A Few More Thoughts on the Forensic Analysis of Twitter Friend and Follower Timelines in a MOOCalytics Context

Immediately after posting Evaluating Event Impact Through Social Media Follower Histories, With Possible Relevance to cMOOC Learning Analytics, I took the dog out for a walk to ponder the practicalities of constructing follower (or friend) acquisition charts for accounts with only a low number of followers, or friends, as might be the case for folk taking a MOOC or who have attended a particular event. One aim I had in mind was to probe the extent to which a MOOC may help developing social ties between folk taking a MOOC, whether MOOC participants know each other prior taking the MOOC, or whether they come to develop social links after taking the MOOC. Another aim was simply to see whether we could identify from changes in velocity or makeup of follower acquisition curves whether particular events led either to growth in follower numbers or community development between followers.

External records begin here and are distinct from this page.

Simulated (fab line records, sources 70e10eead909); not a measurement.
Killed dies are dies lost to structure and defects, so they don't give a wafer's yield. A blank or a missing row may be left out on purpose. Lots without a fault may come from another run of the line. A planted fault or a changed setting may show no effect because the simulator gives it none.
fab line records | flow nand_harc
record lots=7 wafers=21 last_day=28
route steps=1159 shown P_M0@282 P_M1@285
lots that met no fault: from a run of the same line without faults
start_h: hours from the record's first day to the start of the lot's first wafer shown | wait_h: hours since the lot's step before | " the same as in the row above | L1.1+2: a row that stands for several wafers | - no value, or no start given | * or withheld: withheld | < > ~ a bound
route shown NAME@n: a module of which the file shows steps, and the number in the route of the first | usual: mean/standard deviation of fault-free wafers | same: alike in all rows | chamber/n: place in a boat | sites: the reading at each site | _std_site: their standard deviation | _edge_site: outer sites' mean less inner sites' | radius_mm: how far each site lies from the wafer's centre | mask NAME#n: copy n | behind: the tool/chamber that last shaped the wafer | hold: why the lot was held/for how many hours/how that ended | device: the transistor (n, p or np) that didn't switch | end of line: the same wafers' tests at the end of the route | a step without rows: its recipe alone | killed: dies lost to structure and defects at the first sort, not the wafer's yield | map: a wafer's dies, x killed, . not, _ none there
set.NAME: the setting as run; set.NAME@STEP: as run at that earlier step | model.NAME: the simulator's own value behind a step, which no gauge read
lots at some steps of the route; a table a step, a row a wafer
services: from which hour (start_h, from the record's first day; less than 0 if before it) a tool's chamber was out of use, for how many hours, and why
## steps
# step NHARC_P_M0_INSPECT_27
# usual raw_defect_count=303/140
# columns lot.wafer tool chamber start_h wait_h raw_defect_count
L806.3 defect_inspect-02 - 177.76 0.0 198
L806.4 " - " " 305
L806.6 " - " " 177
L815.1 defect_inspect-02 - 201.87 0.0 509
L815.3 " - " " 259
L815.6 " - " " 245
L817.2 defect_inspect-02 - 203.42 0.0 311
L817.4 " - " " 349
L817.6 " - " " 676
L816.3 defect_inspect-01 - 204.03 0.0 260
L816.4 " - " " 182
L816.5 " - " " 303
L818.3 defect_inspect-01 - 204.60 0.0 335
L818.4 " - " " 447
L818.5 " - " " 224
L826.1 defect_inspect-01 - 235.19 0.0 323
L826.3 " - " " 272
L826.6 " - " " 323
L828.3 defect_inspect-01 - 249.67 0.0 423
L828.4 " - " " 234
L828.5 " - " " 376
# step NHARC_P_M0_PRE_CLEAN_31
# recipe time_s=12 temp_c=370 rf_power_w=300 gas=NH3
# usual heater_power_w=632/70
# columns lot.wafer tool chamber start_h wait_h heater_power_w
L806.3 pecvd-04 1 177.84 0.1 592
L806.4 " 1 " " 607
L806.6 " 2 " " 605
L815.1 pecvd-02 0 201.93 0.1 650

To recap on the approach used for constructing follower acquisition charts (as described in Estimated Follower Accession Charts for Twitter, and which also works (in principle!) for plotting when Twitter users started following folk):

  • you can’t start following someone on Twitter until you join Twitter;
  • follower lists on Twitter are reverse chronological statements of the order in which folk started following the corresponding account;
  • starting with the first follower of an account (the bottom end of the follower list), we can estimate when they started following the account from the most recent account creation date seen so far amongst people who started following before that user.

A methodological problem arises when we have a low number of followers, because we don’t necessarily have enough newly created (follower) accounts starting to follow a target account soon after the creation of the follower account to give us solid basis for estimating when folk started following the target account. (If someone creates a new account and then immediately uses it to follow a target account, we get a good sample in time relating to when that follower started following the target account…If you have lots of people following an account there’s more of a chance that some of them will be quick-after-creation to start following the target account.)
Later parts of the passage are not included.